The `torch.nn.Linear()` module , also known as a feed-forward layer or fully connected layer, implements a matrix multiplication between an input `x` and a weights matrix `A`.
$$y = x \cdot A^T + b$$
Where

- `x` is the input to the layer (deep learning is a stack of layers like `torch.nn.Linear()` and otherson top of each other).
- `A` is the weights matrix created by the layer, this starts out as random numbers that get adjusted as a neural network learns to better represent patterns in the data (notice the "`T`", that's because the weights matrix gets transposed).
- `b` is the bias term used to slightly offset the weights and inputs.
- `y` is the output (a manipulation of the input in the hopes to discover patterns in it).

In [None]:
# Since the linear layer start with a random weights matrix, let's make it reproducible (more on this later)
torch.manual_seed(42)
# This uses matrix multiplication
linear = torch.nn.Linear(in_features=2,  # in_features = matches inner dimmension of input
                         out_features=6)  # out_features = describes outer value

X = tensor_A
output = linear(X)
print(f"Input shape: {X.shape}\n")
print(f"Output:\n{output}\n\nOutput shape: {output.shape}")
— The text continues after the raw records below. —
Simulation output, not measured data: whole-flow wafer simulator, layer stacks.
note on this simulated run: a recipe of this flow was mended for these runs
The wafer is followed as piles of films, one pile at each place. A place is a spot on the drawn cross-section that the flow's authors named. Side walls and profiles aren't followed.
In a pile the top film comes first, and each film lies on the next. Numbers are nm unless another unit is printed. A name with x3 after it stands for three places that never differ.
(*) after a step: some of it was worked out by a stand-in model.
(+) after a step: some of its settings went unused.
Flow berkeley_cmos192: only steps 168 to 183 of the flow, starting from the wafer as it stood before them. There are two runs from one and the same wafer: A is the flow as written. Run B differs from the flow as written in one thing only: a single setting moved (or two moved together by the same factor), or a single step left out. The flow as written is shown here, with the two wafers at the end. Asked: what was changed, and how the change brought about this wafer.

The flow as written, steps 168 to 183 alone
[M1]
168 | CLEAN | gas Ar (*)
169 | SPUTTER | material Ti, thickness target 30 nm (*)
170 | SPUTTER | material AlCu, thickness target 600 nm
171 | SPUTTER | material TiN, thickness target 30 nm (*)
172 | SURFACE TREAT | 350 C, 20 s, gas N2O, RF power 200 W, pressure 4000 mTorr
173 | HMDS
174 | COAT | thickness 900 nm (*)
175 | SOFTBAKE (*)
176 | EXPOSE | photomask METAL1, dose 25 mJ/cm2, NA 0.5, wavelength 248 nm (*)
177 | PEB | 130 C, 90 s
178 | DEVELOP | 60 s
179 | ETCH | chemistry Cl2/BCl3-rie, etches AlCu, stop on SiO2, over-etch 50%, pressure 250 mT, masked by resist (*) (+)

Input shape: torch.Size([3, 2])

Output:
tensor([[0.9332, 0.8805, 3.0149, 1.5545, 1.8186, 2.0634],
        [1.7186, 1.4009, 3.5818, 1.7408, 2.6017, 2.5123]],
       grad_fn=<AddmmBackward0>)

Output shape: torch.Size([2, 6])


## Finding the min, max, mean, sum, etc (aggregation)

In [None]:
# Create a tensor
X = torch.arange(0, 100, 10)
X

tensor([ 0, 10, 20, 30, 40, 50, 60, 70, 80, 90])

In [None]:
# Perform some aggregation
print(f"Maximum: {X.max()}")
print(f"Minimum: {X.min()}")
# print(f"Mean: {X.mean()}")  # this will error
print(f"Mean: {X.type(torch.float32).mean()}")  # won't work without float datatype
print(f"Sum: {X.sum()}")

Maximum: 90
Minimum: 0
Mean: 45.0
Sum: 450


In [None]:
# Can also do the same as above with `torch` methods
torch.max(X), torch.min(X), torch.mean(X.type(torch.float32)), torch.sum(X)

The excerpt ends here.